First, let me describe ‘properly’ for you. Let’s say the footpath (that’s a ‘sidewalk’ to you Seppo types out there) is wide enough for four people. That means two people walking side by side in one direction, and two people walking side by side in the other. Your group of four need not walk four abreast in the middle of the footpath. Walk two abreast and leave room for people coming the other way, for the love of Allah!

Because you drive on the right hand side of the road over here, try walking on the right side as well. When you are passing the people coming the other way, you just walk straight past them, not directly at them. Why walk at people coming the other way? Why weave aimlessly from one side of the footpath to the other?

If you decide you need to go into a shop, drift over to the side out of the mainstream of traffic, then step inside. Why would you stop dead, blocking everyone else on the footpath, then do a direct 90-degree angle turn and push past people to go inside? Why would all four of you stop abruptly to have a conversation in the middle of the footpath? Why, when you can see someone else is going to occupy a physical space in a nano-second’s time, would you step out randomly in front of them as if they aren’t actually there? What the hell is wrong with you people? I’m talking about walking! You’ve been doing it your whole life! Why is it so bloody difficult for you!?


Maybe because no one seems capable of walking properly, the transport around Istanbul is excellent. It puts any city in Australia to shame. First, it is cheap. You can buy a token for a buck and go anywhere you like. Travel passes and whatnot are even cheaper. Secondly, it is fully integrated. The same travel pass will get you on a bus, a tram, a train, a funicular or a ferry to anywhere you need to go. Thirdly, it never stops. You can get to anywhere, from anywhere, at any time.

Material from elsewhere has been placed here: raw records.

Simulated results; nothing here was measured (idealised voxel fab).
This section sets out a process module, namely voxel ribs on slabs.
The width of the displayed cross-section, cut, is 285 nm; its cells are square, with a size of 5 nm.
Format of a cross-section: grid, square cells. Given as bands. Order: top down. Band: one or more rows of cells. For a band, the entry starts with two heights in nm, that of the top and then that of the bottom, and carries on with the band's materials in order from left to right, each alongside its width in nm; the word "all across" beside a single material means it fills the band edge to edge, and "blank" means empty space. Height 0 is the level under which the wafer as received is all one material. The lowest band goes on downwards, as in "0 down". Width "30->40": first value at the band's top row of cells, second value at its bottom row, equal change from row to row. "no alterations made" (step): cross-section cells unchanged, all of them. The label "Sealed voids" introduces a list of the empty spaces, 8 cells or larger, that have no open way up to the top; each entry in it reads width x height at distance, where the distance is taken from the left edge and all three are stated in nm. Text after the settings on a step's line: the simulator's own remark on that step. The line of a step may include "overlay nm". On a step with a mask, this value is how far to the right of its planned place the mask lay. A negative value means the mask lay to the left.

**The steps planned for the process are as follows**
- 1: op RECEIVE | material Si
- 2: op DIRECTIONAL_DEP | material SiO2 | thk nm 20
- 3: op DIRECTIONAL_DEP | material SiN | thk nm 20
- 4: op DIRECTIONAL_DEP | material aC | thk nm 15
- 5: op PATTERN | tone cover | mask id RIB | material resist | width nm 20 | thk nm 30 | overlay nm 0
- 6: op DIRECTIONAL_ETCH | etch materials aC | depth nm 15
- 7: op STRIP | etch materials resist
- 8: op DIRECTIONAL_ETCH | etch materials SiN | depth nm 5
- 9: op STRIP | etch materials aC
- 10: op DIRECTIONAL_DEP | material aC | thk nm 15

This little magnetic thingamabob is called an Akbil. You charge it with credit and swipe it to catch the bus, or ferry or train, or whatever. Terrifically convenient.


Before we settled on Istanbul, Alix and I were tossing up where to settle and teach English. It could have been Egypt, or anywhere in the Middle East, or further east, deeper into Asia. One 'pull factor' was the oil money on the Arabian peninsula.

One of my students, Fikret, said to me, in his upper-beginner level English: “Saudi Arabia very good for money, very bad for life. Istanbul, ‘so-so’ for money but very wonderful life!” I think he had it right. On my street, I know almost everyone, and I have lived here only a few months. The prevailing wisdom is that nothing serious should ever be done without a nice cup of tea served in a tulip-shaped glass and a long chat, if you can spare the time. Tea is served with every social event, no matter how small. A cup of tea, a waterpipe, a game or two of backgammon, lots of handshakes, and a few kebabs. It is a generous way of life. Have some baklava while you are at it. I did tell you about the baklava, right?

Our landlord, Tamar, drinks a glass of tea at the shop where I get my lunch kebabs. It is next door to our apartment, 2 seconds walk from our front door.

The baker across the street who sells us fresh bread every day. His shop is 10 seconds walk away.

The barber up the road who cut my hair. A haircut is typically a two-glasses-of-tea and life story type appointment. His salon is 15 seconds away.